I think that a lot of founders (including me) have a really clear picture in their head of why and how their business will eventually turn into something big. As I learned, though, condensing that into a smooth pitch that’s only a few minutes can be difficult.

The competition I was in had a 10-minute time limit, so these weren’t just quick elevator pitches. We needed to explain a decent amount about our businesses but be careful not to go too far into one area and neglect others.

I got way too into the weeds on a number of things related to search engine optimization and ended up missing really important details. As much as I hate to admit it, one of the judges even had to ask me how the website would make money.

You need to rehearse your pitch until you know it like the back of your hand. When I walked up to do mine, I had a piece of paper that I planned to read off of. That was because I kept going off on tangents about technical stuff while trying to practice.

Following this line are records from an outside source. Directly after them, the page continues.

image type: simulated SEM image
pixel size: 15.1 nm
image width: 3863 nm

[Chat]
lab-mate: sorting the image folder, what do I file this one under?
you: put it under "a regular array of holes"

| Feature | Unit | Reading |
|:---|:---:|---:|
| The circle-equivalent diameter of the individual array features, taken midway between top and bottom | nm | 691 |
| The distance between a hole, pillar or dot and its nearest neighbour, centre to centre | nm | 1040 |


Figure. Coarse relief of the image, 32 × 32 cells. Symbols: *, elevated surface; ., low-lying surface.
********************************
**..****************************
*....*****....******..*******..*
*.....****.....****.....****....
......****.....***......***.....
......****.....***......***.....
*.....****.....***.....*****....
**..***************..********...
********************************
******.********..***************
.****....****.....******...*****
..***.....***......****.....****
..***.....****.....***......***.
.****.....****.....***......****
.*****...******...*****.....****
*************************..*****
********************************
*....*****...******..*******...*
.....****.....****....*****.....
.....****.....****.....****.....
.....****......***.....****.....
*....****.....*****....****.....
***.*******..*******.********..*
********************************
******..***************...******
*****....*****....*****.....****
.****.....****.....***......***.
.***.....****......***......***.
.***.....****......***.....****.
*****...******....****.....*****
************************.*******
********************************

Doing that worked about as well as a walk-in cold call. The good news was that I went first, so I didn’t need to get really nervous by hearing all the good, well-rehearsed pitches beforehand.

Rehearse yours.

Final thoughts

If you want to start a business, you need money. No two ways about it. Entering and winning a startup competition is a great way to start raising the first few thousand dollars to put toward a new company. Your chances of success will be high if you have a clear and detailed business plan, highlight the right pain points, have a good pitch deck and rehearse that pitch till you’re blue in the face.